Being a fan of hiking and the national trails scene, I knew I couldn't skip trekking some of the Pacific Crest Trail as we headed west. Luckily for me, the trail meandered through Mount Rainier National Park, just a scenic hour-long drive from where we stayed.
Back in the Badger State, we are frequent visitors to the Ice Age Trail. With diversity in the landscapes offered and route difficulties, each trip offers up a new adventure. When we visited the Great Smokies, we made sure to hit up the Appalachian Trail. The segment we traveled was pretty rocky and treacherous, but quite memorable. Now that we knew we were within sixty minutes of the Pacific Crest Trail, there was no turning back, though our hike did not go as planned.
Trail signage is always an issue. I must admit that the area of trail near my hometown is well-taken care of by a group of volunteers known as the Blazin' Babes, so I am probably a bit of a signage snob. My wife and I like to compare the signage of different trails and parks we visit, and honestly, it can get frustrating at times. This was definitely one of those times. Luckily, just off the parking area, there was a small sign labeled PCNST, for Pacific Crest National Scenic Trail. From my research, we would start on the PCNST, embark off on a scenic loop trail known as Naches Peak, before returning to the PCNST to complete the journey. Through poor signage, inattentiveness, or a combination of both, it didn't take long before we found ourselves a bit lost. Not terribly lost, but lost nonetheless. The once wide trail had become quite narrow and unmarked.
The path was most certainly trailblazed by previous adventurers as it was by no means the easy to moderate trek promised by the trail information sheet a ranger and provided us.
Getting lost can bring out anger, annoyed feelings, and tension. However, the "Positive Peter" nickname once coined to me was able to squeeze some much needed lemonade out of a seemingly sour lemon. I kept a smile on my face, remembering that sometimes getting lost just provides an opportunity to find yourself.
We found a few other things as well, including another pair of mountain goats. We enjoyed watching them from afar and checking their progress throughout our unintended excursion. I also found a stunning yellow flower all alone in a field of rocks and roots.
Eventually, we decided to retrace our steps and see if we could find where we originally aimed to explore. It wasn't long before we found our initial error and regained the path to the promised land, or at least the PCNST.
I am sure glad we did. While the Naches Peak loop was very uphill and our already tiring legs had hiked a bit more than we had planned for, the sea of green and magnificent mountain views eased the aches and pains coursing through my legs.

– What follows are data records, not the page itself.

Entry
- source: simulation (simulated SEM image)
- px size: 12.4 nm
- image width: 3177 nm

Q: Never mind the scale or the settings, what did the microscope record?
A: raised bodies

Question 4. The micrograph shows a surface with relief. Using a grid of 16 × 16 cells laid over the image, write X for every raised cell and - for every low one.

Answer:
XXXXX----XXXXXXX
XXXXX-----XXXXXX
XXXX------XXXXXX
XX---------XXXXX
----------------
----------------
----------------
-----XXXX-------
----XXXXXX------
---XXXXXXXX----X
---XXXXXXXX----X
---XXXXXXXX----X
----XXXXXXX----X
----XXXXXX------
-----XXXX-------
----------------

Eventually, the endless climb came to a flattening out and we were greeted by a number of other hikers and a sign. We had made it back to the Pacific Crest Trail. Though connected to the previous trail, this trail felt different. The air was fresher. The rocks were prettier. And oddly enough, the terrain was ridiculously easier. It felt flat. It felt more open. It felt more comfortable.
We took in the sights, sounds, and smells of the area on this hazy and cloudy afternoon. Though the original route was altered by factors in and out of our control, the end result made all the missteps that much more worth it. I enjoyed my short stay on The PCNST. I'll be back again.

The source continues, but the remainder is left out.